Sunday, May 8, 2022

Suan Sonna Corrects Sola Scriptura


Why Sola Scriptura Isn't Compatible with Other Protestant Beliefs w/ Suan Sonna
19th Oct. 2021 | Pints With Aquinas
https://www.youtube.com/watch?v=Gq6gyorv5Go


Hans-Georg Lundahl
Accept the traditions - there goes, as mentioned, Protestants trying to do without bishops or Apostolic succession, but of course also Theistic Evolution.

Jekris Certeza
What tradition is here referring to? How does he know that Paul was referring to RC tradition? The Biblical text where Paul says tradition was clearly referring to the Gospel he was preaching.

Hans-Georg Lundahl
@Jekris Certeza The Gospel he was preaching, no qualms about that.

How do we identify that today?

Well, as he said to hold fast to traditions, he presumed the Church he was part of to be capable to hold fast to traditions - not to abandon them and only a thousand years later have them painstakingly reconstituted by learned scholars looking through the Scriptures.

Holy Scripture has no word saying "the Scriptures will always be faithfully copied somewhere" but it has words saying the Church will hold fast to its primitive traditions.

And this means that all Protestantism is blown out of the water.

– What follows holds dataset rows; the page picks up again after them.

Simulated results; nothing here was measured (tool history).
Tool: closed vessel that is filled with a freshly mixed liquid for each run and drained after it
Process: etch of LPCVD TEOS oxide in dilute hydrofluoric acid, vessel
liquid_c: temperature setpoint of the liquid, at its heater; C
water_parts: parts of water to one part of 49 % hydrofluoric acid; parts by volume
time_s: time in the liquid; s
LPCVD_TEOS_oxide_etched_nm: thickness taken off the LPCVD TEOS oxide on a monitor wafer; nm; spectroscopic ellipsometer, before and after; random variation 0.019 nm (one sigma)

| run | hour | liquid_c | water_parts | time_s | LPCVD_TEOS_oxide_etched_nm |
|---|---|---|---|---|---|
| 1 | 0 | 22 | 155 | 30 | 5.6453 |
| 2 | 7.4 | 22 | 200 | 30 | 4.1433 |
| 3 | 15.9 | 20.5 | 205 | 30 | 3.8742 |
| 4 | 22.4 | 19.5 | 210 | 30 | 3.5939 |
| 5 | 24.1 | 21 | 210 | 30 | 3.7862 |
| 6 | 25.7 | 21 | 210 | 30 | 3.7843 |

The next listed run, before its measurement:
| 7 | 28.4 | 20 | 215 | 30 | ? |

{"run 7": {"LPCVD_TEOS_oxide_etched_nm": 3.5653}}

"How does he know that Paul was referring to RC tradition"

The options are:
  • Roman Catholic (as said not the perversions that involve Theistic Evolution)
  • Eastern Orthodox
  • Coptic (also referred to as Monophysite)
  • Armenian (also referred to as Monophysite, though not the same as previous)
  • Assyrian (also referred to as Nestorian).


If we eliminate Nestorians and Monophysites as Christological extremes, that leaves RC and EO.

When we see the differences, between these two, EO is the only with some clearly antipapist bias (RC have Popes in Rome, Coptic and Armenian and Assyrian Churches have bishops over all other bishops, that is a similar position, at Alexandria, Etchmiadzin (I think it is pronounced) and Ecbatana (I think it was)). EO are also the only ones that say unleavened bread is "Judaising heresy" ... I think from there, RC is the safer option.

Would you pretend to Baptist continuity? That would fulfill "hold fast to the traditions" if historically true or even half and half realistic, but it cannot, since historically very clearly false. And I mean very clearly. It is more probable to say that the XXth C. saw a successful Crusade against the Saracens, than that all the centuries between Nicaea and Menno Simons saw a preserved original Baptist tradition. For the crusade you at least have Word War I on the Oriental front (Turks were a successor state to Saladin, and while French and English had forgotten about the Crusade, the English took and the French left to the English a land territory involving the Holy Sepulchre) - or Franco's Crusade against the Reds (Azaña was not a Muslim, but he was, like the Saracens, an enemy of Christendom in Spain). For the Baptist continuity, there are centuries when you have nothing at all concretely historically to point at. I have seen so many adherents of BC / Ruckmanism (or a few so often over) say "but I don't know exactly where my Baptist brethren were in the AD year 600 or between the years 550 and 650, I don't care, there must have been" - well, he didn't know because there weren't any. That blows out BC. And, as said, all forms of Protestantism except BC are theologically at odds with "hold fast to the traditions". Failing to do so was not an option for the Church that Christ founded. Not with the promise in Mt 28:20.